Detailed documentation about the protectable memory allocator.
Signed-off-by: Igor Stoppa <igor.stoppa@xxxxxxxxxx>
Documentation/core-api/pmalloc.txt | 104 +++++++++++++++++++++++++++++++++++++
1 file changed, 104 insertions(+)
create mode 100644 Documentation/core-api/pmalloc.txt
diff --git a/Documentation/core-api/pmalloc.txt b/Documentation/core-api/pmalloc.txt
new file mode 100644
@@ -0,0 +1,104 @@
+Protectable memory allocator
+When trying to perform an attack toward a system, the attacker typically
+wants to alter the execution flow, in a way that allows actions which
+would otherwise be forbidden.
+In recent years there has been lots of effort in preventing the execution
+of arbitrary code, so the attacker is progressively pushed to look for
+If code changes are either detected or even prevented, what is left is to
+alter kernel data.
+As countermeasure, constant data is collected in a section which is then
+marked as readonly.
+To expand on this, also statically allocated variables which are tagged
+as __ro_after_init will receive a similar treatment.

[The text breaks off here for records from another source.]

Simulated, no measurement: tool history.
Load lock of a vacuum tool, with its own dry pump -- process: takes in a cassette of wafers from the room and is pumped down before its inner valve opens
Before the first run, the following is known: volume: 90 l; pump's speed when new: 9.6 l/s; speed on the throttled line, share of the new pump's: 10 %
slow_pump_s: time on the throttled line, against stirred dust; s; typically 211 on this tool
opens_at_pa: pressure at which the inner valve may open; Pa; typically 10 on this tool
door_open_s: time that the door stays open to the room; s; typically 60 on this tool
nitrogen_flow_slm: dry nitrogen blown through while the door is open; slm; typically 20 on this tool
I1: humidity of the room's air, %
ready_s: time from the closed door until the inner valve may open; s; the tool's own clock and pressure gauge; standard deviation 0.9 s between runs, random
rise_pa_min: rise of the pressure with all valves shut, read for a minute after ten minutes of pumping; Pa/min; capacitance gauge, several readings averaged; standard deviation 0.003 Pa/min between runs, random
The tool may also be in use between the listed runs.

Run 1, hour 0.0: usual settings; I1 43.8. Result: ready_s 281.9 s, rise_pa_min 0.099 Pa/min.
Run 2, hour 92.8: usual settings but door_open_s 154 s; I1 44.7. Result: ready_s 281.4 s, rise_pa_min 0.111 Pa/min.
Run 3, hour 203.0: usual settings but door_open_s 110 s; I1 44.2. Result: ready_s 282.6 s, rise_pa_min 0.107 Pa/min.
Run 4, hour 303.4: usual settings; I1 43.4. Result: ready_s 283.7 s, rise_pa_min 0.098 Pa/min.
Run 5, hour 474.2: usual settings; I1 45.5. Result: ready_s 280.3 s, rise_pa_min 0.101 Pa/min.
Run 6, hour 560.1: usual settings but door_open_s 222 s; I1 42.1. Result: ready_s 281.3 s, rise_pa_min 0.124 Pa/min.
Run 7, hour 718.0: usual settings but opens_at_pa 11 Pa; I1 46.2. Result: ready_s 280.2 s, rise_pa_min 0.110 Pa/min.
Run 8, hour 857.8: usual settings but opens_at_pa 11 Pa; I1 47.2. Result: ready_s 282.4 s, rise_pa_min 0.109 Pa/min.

+The difference from constant data is that such variables can be still
+altered freely during the kernel init phase.
+However, such solution does not address those variables which could be
+treated essentially as read-only, but whose size is not known at compile
+time or cannot be fully initialized during the init phase.
+pmalloc builds on top of genalloc, using the same concept of memory pools
+A pool is a handle to a group of chunks of memory of various sizes.
+When created, a pool is empty. It will be populated by allocating chunks
+of memory, either when the first memory allocation request is received, or
+when a pre-allocation is performed.
+Either way, one or more memory pages will be obtaiend from vmalloc and
+registered in the pool as chunk. Subsequent requests will be satisfied by
+either using any available free space from the current chunks, or by
+allocating more vmalloc pages, should the current free space not suffice.
+This is the key point of pmalloc: it groups data that must be protected
+into a set of pages. The protection is performed through the mmu, which
+is a prerequisite and has a minimum granularity of one page.
+If the relevant variables were not grouped, there would be a problem of
+allowing writes to other variables that might happen to share the same
+page, but require further alterations over time.
+A pool is a group of pages that are write protected at the same time.
+Ideally, they have some high level correlation (ex: they belong to the
+same module), which justifies write protecting them all together.
+To keep it to a minimum, locking is left to the user of the API, in
+those cases where it's not strictly needed.
+Ideally, no further locking is required, since each module can have own
+pool (or pools), which should, for example, avoid the need for cross
+module or cross thread synchronization about write protecting a pool.
+The overhead of creating an additional pool is minimal: a handful of bytes
+from kmalloc space for the metadata and then what is left unused from the
+page(s) registered as chunks.
+Compared to plain use of vmalloc, genalloc has the advantage of tightly
+packing the allocations, reducing the number of pages used and therefore
+the pressure on the TLB. The slight overhead in execution time of the
+allocation should be mostly irrelevant, because pmalloc memory is not
+meant to be allocated/freed in tight loops. Rather it ought to be taken
+in use, initialized and write protected. Possibly destroyed.
+Considering that not much data is supposed to be dynamically allocated
+and then marked as read-only, it shouldn't be an issue that the address
+range for pmalloc is limited, on 32-bit systemd.
+Regarding SMP systems, the allocations are expected to happen mostly
+during an initial transient, after which there should be no more need to
+perform cross-processor synchronizations of page tables.
+The typical sequence, when using pmalloc, is:
+1. create a pool
+2. [optional] pre-allocate some memory in the pool
+3. issue one or more allocation requests to the pool
+4. initialize the memory obtained
+ - iterate over points 3 & 4 as needed -
+5. write protect the pool
+6. use in read-only mode the handlers obtained throguh the allocations
+7. [optional] destroy the pool
+In a scenario where, for example due to some error, part or all of the
+allocations performed at point 3 must be reverted, it is possible to free
+them, as long as point 5 has not been executed, and the pool is still
+modifiable. Such freed memory can be re-used.
+Performing a free operation on a write-protected pool will, instead,
+simply release the corresponding memory from the accounting, but it will
+be still impossible to alter its content.